Ratings agency DBRS has downgraded the €3 billion debt issued by International Securities Trading Corporation (ISTC) to a level that indicates the insolvent specialist lender has defaulted on its interest payments.
DBRS moved yesterday to lower its rating on ISTC's senior unsecured long-term debt to D from CCC and reduced the rating on its subordinated debt to D from C.
Securities rated C or CCC by DBRS are deemed to be in danger of default of interest and principal.
The D rating implies that the issuer has either not met a scheduled payment or has made it clear that it will be missing such a payment in the near future.
Backed by some of the wealthiest and most prominent Irish business figures, ISTC is the largest local casualty of the credit crunch on the international financial markets. Its creditors include ABN Amro, Bank of America, Credit Suisse, Merrill Lynch, Morgan Stanley and Royal Bank of Scotland.
While ISTC went into examinership on November 30th, DBRS says it may not assign a D rating under a bankruptcy announcement as allowances for grace periods may exist in the underlying legal documentation.
"As you know, we announced back in November that we weren't going to pay our interest payments and we were in default . . . What's coming out today isn't significant news," said ISTC founder Tiernan O'Mahoney. He declined last night to comment on efforts to rescue the company. "It would be irresponsible of me to comment on it and it would be unhelpful and prejudicial."
A former Anglo Irish Bank executive, Mr O'Mahoney established ISTC in 2005 to lend capital to banks. Its backers include Fermanagh entrepreneur Seán Quinn, Anglo Irish Bank chairman Seán FitzPatrick, telecoms billionaire Denis O'Brien, developer Paddy Kelly and a large number of other investors.
ISTC's examiner, Dublin accountant John McStay, is assessing whether the firm's bank lenders have sold collateral held against loans provided to the company. It is believed he is trying to assess the full scale of ISTC's losses before approaching potential investors for more capital to fund its rescue.
If one of ISTC's bank creditors makes a loss on the sale of any collateral held against loans provided to the company, then the loss is transferred to the firm and becomes a debt on its books.

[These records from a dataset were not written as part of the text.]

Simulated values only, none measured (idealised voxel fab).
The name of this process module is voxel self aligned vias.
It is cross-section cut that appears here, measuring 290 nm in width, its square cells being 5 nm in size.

ISTC postponed publication of its results in November, suspended trading of its shares in an unofficial grey market and scrapped a €150 million fundraising after writing down its investments by at least €70 million. The development followed a downgrading of its assets.
It is believed a number of institutions have expressed an interest in making an investment in ISTC in the belief its business model may be fundamentally sound, in spite of the credit crunch. These include investment bank Goldman Sachs and hedge funds Silverpoint and Avenue Capital.